This article is a few days old, but I just found out about it. Very touching. Kudos to these folks.:salute:

Takeda Shingen
01-15-11, 01:55 PM
That is indeed very moving. :up:

Penguin
01-15-11, 03:40 PM
thanks for the link, haven't heart this story yet. Good to hear a good story from this part of the world. Our media seems to have done more reporting on the fact that the kopts here have been under police protection, than an interest in painting a non b/w picture.

That being said, I still think that Egypt has way too many ties to the wankers of the Muslim Brotherhood.

Jimbuna
01-15-11, 03:42 PM
News to me but nice to see religious obstacles taken down.

kiwi_2005
01-15-11, 03:43 PM
wow! +1 for the Muslims. :up:

antikristuseke
01-15-11, 04:46 PM
I wonder if Skybird or someone else will be along to decree these to be not true muslims.

frau kaleun
01-15-11, 05:32 PM
I wonder if Skybird or someone else will be along to decree these to be not true muslims.

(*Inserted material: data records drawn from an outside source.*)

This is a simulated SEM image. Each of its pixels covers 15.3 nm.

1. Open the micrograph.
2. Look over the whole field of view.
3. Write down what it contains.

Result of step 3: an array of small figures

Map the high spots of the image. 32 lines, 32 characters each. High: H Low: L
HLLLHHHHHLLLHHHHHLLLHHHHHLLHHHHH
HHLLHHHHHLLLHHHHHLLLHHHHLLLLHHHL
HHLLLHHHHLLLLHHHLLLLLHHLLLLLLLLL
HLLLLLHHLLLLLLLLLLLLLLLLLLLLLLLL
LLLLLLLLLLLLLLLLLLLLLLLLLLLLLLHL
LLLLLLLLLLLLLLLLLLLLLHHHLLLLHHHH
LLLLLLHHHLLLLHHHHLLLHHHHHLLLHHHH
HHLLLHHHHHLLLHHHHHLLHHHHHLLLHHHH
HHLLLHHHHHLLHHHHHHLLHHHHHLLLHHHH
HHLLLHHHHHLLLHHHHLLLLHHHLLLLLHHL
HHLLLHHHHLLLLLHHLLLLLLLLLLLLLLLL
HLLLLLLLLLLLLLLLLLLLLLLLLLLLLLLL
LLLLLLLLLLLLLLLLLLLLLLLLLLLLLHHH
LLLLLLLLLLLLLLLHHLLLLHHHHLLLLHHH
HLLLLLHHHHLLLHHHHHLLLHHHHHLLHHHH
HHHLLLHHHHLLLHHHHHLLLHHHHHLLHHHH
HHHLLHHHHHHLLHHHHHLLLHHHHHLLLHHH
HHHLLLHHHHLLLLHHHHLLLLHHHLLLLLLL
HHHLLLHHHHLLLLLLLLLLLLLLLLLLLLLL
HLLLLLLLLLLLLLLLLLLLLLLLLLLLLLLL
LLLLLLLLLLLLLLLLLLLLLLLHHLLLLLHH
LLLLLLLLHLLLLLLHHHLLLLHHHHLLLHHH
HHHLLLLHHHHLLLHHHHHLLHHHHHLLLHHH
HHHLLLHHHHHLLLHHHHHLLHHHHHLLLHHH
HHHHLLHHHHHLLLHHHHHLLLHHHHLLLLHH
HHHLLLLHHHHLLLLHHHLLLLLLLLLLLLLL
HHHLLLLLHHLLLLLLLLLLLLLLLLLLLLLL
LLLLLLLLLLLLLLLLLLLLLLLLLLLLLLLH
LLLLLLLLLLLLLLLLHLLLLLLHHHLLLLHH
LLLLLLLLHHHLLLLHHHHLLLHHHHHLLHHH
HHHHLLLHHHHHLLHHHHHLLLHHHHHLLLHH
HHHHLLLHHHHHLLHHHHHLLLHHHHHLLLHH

In my book they are true and decent human beings and that's all that counts. :yeah:

Oberon
01-15-11, 05:34 PM
http://img706.imageshack.us/img706/1389/800xy.jpg

An Egyptian Christian holds a banner next to a Muslim holding a Koran as they protest against what they say is the failure of authorities to protect them, in Cairo January 3, 2011 after a suspected suicide bomber killed 21 people and wounded 97 outside a Coptic church in the Nile delta city of Alexandria during a New Year's midnight service. Egypt is screening people who arrived recently from countries where al-Qaeda is known to recruit after early findings suggested the militant network was behind the bombing, security sources said. The banner reads, "No to terrorism". Picture taken January 3, 2011.

jumpy
01-15-11, 05:44 PM
The world should see much more of this kind of thing, perhaps the emphasis should be upon the media to focus more on the things everyone has in common, rather than that which is divisive?

tater
01-15-11, 05:49 PM
Wow. Awesome.

antikristuseke
01-15-11, 05:50 PM
In my book they are true and decent human beings and that's all that counts. :yeah:

Agreed.

Castout
01-15-11, 06:01 PM
Awesome but no picture in the article?

Skybird
01-15-11, 06:54 PM
Just one year ago it was the same Muslim population that hailed the killing of all swines that in Egypt almost completely were owend by Coptic Christians, by blaiming them for swine flu, which the scientific community already knew to be a nonsense thesis, and a staged accusation. The swine is dirty in Islam, like dogs. When Coptic Christains over the past years got hunted in progroms, or were assassinated individually, the Muslim population did not care. World media were silent and did not make a big story of it. It is business as usual that these things happen. And as long as the world doe snot care, everything is fine fore Egypt.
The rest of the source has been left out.